Let's start with the lines. We can define a string like this:

{ x = x, y = y, text = love.graphics.newText(font, {boost_color, 'blue text', default_color, 'white text'} } 

That is, it has the position x, y , as well as the text attribute. This text attribute is a Text object. We will use Text objects from LÖVE, because with their help you can easily define colored text. But before we can add lines to the Console room, we need to create it, so let's get this done. Basically, this task is similar to creating a SkillTree room.

We will add a table of lines in which all text lines will be stored, and then in the draw function we will go around the entire table and draw each line. We will also add the addLine function, which will add a new text line to the lines table:

 function Console:new() ... self.lines = {} self.line_y = 8 camera:lookAt(gw/2, gh/2) self:addLine(1, {'test', boost_color, ' test'}) end function Console:draw() ... for _, line in ipairs(self.lines) do love.graphics.draw(line.text, line.x, line.y) end ... end function Console:addLine(delay, text) self.timer:after(delay, function() table.insert(self.lines, {x = 8, y = self.line_y, text = love.graphics.newText(self.font, text)}) self.line_y = self.line_y + 12 end) end 

Something else is happening here. First, there is a line_y attribute that tracks the position of y, in which we must add the following line. It is incremented by 12 each time you call addLine , because we want new lines to be added under the previous one, as it happens in normal terminals.

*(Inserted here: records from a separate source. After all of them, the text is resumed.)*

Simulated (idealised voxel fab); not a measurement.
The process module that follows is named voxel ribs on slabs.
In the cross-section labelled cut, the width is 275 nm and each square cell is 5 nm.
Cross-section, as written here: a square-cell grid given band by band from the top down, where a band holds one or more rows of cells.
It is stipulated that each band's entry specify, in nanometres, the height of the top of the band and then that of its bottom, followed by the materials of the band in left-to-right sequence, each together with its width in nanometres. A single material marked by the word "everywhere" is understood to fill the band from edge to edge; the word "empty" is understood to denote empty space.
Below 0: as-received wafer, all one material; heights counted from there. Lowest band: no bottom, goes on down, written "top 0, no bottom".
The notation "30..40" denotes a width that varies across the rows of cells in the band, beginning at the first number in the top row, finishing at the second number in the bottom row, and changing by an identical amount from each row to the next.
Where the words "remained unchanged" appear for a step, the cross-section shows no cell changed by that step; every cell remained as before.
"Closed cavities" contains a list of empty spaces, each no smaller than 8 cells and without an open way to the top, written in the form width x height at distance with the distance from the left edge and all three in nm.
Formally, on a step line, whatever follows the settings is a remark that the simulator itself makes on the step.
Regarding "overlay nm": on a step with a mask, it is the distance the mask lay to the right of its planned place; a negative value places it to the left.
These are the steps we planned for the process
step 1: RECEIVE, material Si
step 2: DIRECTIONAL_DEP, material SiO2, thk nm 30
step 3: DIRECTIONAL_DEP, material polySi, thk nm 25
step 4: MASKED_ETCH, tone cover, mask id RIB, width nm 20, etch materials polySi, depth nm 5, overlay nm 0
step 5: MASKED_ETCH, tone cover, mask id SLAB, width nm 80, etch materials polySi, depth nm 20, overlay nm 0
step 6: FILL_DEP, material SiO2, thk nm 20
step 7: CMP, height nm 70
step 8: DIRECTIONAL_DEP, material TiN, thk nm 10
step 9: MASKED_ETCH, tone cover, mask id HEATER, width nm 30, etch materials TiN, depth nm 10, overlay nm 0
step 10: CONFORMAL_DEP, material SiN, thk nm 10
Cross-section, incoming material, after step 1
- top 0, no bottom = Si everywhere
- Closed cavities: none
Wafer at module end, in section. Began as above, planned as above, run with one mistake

In addition, the addLine function has a delay. This delay is useful because when adding multiple lines to the console, we do not want them added at the same time. We want a slight delay before each addition, because everything looks better this way. In addition, we can do here so that, together with the delay in adding each line, it is added character by character. That is, instead of one line added at a time, each character is added with a slight delay, which will give us an even more pleasant effect. To save time, I will not do it myself, but it can be a good exercise for you (and we already have some logic for this in the InfoText object).

All this should look like this:


And if we add a few lines, it will look like it should:

Input lines

The input lines are a little more complicated, but just a little bit. The first thing we want is to add the addInputLine function, which will behave as addLine , except that it will add text to the input line and include the ability for the player to enter text. By default, we will use the text of the [root]arch~ input line, placed before the input, as in a normal terminal.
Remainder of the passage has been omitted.